Winner, 2019 James Beard Award for Best Book of the Year in Writing
Finalist, 2019 IACP Award, Literary Food Writing
Named a Best Food Book of the Year by the Boston Globe,
Smithsonian, BookRiot, and more
Semifinalist, Goodreads Choice Awards
"Thoughtful, well researched, and truly moving. Shines a light on what
it means to cook and eat American food, in all its infinitely nuanced
and ever-evolving glory."
--Anthony Bourdain
American food is the story of mash-ups. Immigrants arrive, cultures
collide, and out of the push-pull come exciting new dishes and flavors.
But for Edward Lee, who, like Anthony Bourdain or Gabrielle Hamilton, is
as much a writer as he is a chef, that first surprising bite is just the
beginning. What about the people behind the food? What about the
traditions, the innovations, the memories?

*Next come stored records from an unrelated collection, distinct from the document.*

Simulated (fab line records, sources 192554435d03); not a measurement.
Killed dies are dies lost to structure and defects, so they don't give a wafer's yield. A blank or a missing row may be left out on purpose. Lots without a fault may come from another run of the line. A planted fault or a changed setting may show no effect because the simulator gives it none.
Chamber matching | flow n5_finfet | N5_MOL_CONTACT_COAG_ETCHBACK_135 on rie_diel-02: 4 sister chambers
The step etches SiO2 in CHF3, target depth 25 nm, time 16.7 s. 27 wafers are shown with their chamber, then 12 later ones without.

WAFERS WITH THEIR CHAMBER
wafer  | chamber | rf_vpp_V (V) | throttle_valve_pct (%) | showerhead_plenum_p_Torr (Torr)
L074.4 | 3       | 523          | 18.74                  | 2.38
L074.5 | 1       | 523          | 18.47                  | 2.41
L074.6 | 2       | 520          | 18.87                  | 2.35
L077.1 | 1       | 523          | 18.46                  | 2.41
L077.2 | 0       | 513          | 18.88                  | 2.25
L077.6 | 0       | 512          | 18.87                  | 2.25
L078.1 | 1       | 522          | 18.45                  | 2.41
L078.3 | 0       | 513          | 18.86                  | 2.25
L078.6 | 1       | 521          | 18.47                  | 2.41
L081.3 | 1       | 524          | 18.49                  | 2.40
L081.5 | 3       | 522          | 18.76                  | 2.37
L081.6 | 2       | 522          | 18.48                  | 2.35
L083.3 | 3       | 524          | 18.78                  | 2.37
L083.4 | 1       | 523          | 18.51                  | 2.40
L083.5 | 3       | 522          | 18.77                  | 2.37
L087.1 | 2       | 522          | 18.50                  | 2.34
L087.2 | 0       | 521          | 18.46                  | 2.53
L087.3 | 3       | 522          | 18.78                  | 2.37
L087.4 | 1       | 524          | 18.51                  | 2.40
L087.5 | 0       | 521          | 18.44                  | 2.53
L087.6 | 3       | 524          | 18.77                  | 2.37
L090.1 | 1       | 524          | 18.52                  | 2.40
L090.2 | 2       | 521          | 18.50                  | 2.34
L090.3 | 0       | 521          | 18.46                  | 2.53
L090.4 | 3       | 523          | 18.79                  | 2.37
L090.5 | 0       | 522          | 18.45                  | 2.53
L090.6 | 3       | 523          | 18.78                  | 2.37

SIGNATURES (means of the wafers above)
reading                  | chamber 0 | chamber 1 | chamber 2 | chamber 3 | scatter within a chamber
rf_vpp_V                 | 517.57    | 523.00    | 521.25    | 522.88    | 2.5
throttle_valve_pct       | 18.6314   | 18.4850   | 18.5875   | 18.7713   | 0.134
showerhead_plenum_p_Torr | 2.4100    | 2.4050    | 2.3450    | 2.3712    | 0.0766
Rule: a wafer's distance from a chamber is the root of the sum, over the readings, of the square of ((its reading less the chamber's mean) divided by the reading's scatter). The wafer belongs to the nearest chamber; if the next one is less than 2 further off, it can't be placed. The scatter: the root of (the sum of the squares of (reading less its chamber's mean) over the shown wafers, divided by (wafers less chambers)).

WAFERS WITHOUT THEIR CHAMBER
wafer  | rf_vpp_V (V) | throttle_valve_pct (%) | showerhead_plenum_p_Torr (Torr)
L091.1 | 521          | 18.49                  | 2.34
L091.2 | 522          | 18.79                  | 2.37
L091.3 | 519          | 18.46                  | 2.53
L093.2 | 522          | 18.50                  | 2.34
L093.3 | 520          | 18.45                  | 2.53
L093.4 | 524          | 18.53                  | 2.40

A natural-born storyteller, Lee decided to hit the road and spent two
years uncovering fascinating narratives from every corner of the
country. There's a Cambodian couple in Lowell, Massachusetts, and their
efforts to re-create the flavors of their lost country. A Uyghur café in
New York's Brighton Beach serves a noodle soup that seems so very
familiar and yet so very exotic--one unexpected ingredient opens a
window onto an entirely unique culture. A beignet from Café du Monde in
New Orleans, as potent as Proust's madeleine, inspires a narrative that
tunnels through time, back to the first Creole cooks, then forward to a
Korean rice-flour hoedduck and a beignet dusted with matcha.
Sixteen adventures, sixteen vibrant new chapters in the great evolving
story of American cuisine. And forty recipes, created by Lee, that bring
these new dishes into our own kitchens.